According to Lenovo, the Z5 display panel is DCI-P3 compliant but there’s no mention (or a related option) of that anywhere in the phone settings. As far as the overall quality is concerned, it is hard to choose between the two displays, but we felt that the Mi A2 is a touch more balanced overall. But really, both displays are more or less equally good.
Software & UI – Here, the Mi A2 has an upper hand purely because of the overall ease of use. It isn’t a drastic difference, but it is noticeable enough. Both handsets come with Android Oreo 8.1 out of the box but neither OS is stock. The Mi A2 comes with MIUI customization while the Z5 comes with Lenovo’s ZUI. It is very much a personal preference of an individual whether he or she likes company-provided customized UI or not. I do not, but the MIUI is still better overall than the ZUI.
Particularly, the ZUI does certain things in an irritating fashion and puts the user, especially someone new to ZUI, into confusion. For example, to hide the Navigation bar (Android function keys at the bottom), the user has to access a setting called “Lab Features” and then go inside “U-Touch” to pull off this trick. Whereas, the Mi A2 has a “Full Screen Display” setting and inside it, there’s an option to hide/unhide the navigation bar. The MIUI, in this regard, is clearly simple to understand. Secondly, inside the same Full Screen Display setting, the user can hide and unhide the notch. While there’s nothing this straightforward in the Z5 – it offers a “True Full Screen Mode” option under the Display settings, but it doesn’t hide/unhide the notch in a typical fashion. For example, this option works with YouTube in the sense that when the True Full Screen Mode is enabled, the video can be stretched towards all the four corners of the screen. And when it is disabled, the video can’t be stretched at all beyond its default full-screen size. However, this option doesn’t have any effect while watching an image in the Gallery. So, it is confusing and remains to be explored.
Other than that, the way the operating system responds is more or less similar given that it is the Android Oreo, after all, in both the phones.

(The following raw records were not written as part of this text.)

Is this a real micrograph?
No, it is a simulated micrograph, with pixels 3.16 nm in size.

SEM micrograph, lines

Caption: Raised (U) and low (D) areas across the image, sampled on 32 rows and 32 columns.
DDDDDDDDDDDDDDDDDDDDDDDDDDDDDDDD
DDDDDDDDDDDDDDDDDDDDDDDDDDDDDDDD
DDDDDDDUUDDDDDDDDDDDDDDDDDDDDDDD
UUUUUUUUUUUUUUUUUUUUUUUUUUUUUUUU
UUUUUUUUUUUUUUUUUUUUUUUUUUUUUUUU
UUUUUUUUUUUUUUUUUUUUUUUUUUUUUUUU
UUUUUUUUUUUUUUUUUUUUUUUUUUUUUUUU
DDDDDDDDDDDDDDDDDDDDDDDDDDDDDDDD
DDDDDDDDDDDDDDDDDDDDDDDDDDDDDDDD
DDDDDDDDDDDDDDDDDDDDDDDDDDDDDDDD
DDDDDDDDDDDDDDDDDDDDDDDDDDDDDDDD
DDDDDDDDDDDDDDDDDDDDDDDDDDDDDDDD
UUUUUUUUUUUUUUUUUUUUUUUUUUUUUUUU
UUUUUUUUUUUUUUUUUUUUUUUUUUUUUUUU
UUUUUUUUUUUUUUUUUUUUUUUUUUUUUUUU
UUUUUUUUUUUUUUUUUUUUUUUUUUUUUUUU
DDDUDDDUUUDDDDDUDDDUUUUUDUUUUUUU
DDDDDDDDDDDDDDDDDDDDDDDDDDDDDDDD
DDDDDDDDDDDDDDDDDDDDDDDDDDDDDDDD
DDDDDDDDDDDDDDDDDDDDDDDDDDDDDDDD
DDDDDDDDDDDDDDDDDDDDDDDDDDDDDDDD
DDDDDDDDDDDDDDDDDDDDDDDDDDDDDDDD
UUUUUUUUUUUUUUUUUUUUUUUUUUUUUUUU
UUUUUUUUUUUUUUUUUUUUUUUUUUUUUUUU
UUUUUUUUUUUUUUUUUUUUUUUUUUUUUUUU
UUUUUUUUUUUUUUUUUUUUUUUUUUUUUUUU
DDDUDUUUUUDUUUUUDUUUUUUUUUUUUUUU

In terms of brute performance, we expected the Z5 to be better given that it has 6 GB of RAM compared to A2 Lite’s 3 GB. That is twice the power! Furthermore, the Z5 has a Snapdragon 636 while the A2 Lite comes with Snapdragon 625. Clearly, the odds are in favor of the Lenovo.
And yes, the Lenovo Z5 is quicker in operation, and quite noticeably when it comes with launching apps and scrolling an app page. Also, while switching between open apps, the Mi A2 Lite tends to refresh almost all social media apps while the Z5 doesn’t it, at least not as much. Here, understand that the Z5 is nothing too impressive, but it does things with overall better smoothness and less jerkiness. For example, scrolling a Facebook or an Instagram page might feel a bit heavy on the Z5, but the action and the transitions between pages/screens is smoother compared to the Mi A2 Lite.
Gaming – This is another aspect of performance where the Z5 delivered better than the Mi A2 Lite. In this case as well, the on-paper specs of the Z5 – Snapdragon 636 with Adreno 509 and 6 GB of RAM – provide better gaming performance compared to the weaker chipset + RAM combination in the Mi A2 Lite.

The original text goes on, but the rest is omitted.